Pinecrest council members are postponing a fight over whether a proposed restaurant in Pinecrest Gardens will be allowed to host parties serving alcohol.
Council members decided they will let people looking to open a restaurant in Pinecrest Gardens submit proposals and then deal with whether rules about parties with alcohol will be changed. The council has been hoping to lease space in the Gardens’ Cypress Hall as a way to offset the cost of maintaining the 20-acre property, which features more than 1,000 types of plants.
“I think we will have to basically play it by ear and see what responses we get,” Mayor Cindy Lerner said at Tuesday’s Village Council meeting.
Current rules do not allow for nighttime parties with alcohol in the Gardens. This rule was stated in a resolution passed by the Village Council when Pinecrest bought the Gardens 10 years ago. The gardens are on the former site of the Parrot Jungle, which moved to Watson Island in Miami.
The village is now accepting proposals from companies who want to create a restaurant in Cypress Hall, but consultants hired by the village said that a restaurateur would want to host nighttime parties serving alcohol.
That is why the village said in its solicitation to restaurateurs that the council could change the alcohol rule, thus making the possible restaurant spot more profitable.
Some Pinecrest residents, however, don’t like this plan. At last month’s council meeting, they told the council to not allow any restaurateur to break the rule about night-time parties with alcohol. Residents accused the council of trying to sneak in plans for a banquet hall in Pinecrest Gardens, which council members said was not true.
Officials eventually met with residents over the last few weeks to figure out a way to move forward, but no middle ground has been presented.
During Tuesday’s meeting, Village Manager Yocelyn Galiano Gomez said that the residents remain opposed to any plan that changed the standing legal agreement.
“The theme of all of those meetings is ‘no, absolutely not,’ ” she told council members.
It’s not clear whether the night-time parties rule is legally binding on the council. The council’s 2002 resolution describes the rule as a “covenant.” Ordinarily, a restrictive covenant is a promise about what a landowner will or won’t do with his property for the sake of a specific neighbor or neighbors. This kind of promise is legally binding, and the owner of the benefitting property named in the covenant could seek a court order to enforce it if necessary.
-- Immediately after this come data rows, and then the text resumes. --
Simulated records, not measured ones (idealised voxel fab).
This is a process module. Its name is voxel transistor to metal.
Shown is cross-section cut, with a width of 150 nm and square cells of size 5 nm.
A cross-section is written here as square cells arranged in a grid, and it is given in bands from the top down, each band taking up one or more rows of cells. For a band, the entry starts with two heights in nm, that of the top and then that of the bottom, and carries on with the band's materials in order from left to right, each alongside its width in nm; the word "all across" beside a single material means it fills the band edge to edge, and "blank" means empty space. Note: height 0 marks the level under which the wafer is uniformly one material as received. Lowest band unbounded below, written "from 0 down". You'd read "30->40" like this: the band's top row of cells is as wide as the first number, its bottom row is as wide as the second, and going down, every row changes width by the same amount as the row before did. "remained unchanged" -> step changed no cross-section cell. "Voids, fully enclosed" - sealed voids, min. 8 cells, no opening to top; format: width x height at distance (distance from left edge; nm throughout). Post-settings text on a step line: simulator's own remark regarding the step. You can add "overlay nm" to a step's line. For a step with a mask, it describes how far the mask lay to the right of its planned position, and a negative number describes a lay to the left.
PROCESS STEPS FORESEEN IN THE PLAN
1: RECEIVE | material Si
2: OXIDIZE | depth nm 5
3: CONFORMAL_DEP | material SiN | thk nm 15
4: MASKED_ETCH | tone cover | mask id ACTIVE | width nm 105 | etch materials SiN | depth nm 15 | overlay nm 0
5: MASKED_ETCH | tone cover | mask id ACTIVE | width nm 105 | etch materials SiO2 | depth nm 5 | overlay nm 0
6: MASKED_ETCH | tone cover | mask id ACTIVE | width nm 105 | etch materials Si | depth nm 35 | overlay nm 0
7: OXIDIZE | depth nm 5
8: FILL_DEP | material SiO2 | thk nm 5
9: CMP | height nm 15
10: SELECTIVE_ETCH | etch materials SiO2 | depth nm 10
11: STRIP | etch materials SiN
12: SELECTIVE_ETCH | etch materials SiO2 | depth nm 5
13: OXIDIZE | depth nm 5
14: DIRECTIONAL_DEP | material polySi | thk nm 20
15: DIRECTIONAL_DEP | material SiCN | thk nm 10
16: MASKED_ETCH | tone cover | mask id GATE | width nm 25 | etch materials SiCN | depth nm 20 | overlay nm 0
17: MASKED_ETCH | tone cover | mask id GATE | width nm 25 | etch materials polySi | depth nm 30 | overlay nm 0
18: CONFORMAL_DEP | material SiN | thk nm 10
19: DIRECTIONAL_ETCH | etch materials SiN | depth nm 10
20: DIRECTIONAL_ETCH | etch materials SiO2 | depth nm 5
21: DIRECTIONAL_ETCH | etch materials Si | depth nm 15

A common example is a golf course built in conjunction with adjoining homes. Often, developers would place a restrictive covenant on the golf course to benefit specific adjoining properties, promising that the golf course would not be used for any other purpose. Anyone who bought the course would be bound by the covenant, and could not change the use of the land without support of the owners of adjoining properties named in the written promise.
But the Gardens case is unusual because the “covenants” mentioned in the resolution don’t name any specific beneficiary. That means, despite the name, the night-time parties rule is not a true restrictive covenant, and the Village Council could change it by a simple majority vote, according to an opinion letter prepared for the village in April by Nancy E. Stroud, a land use and local government attorney in Boca Raton.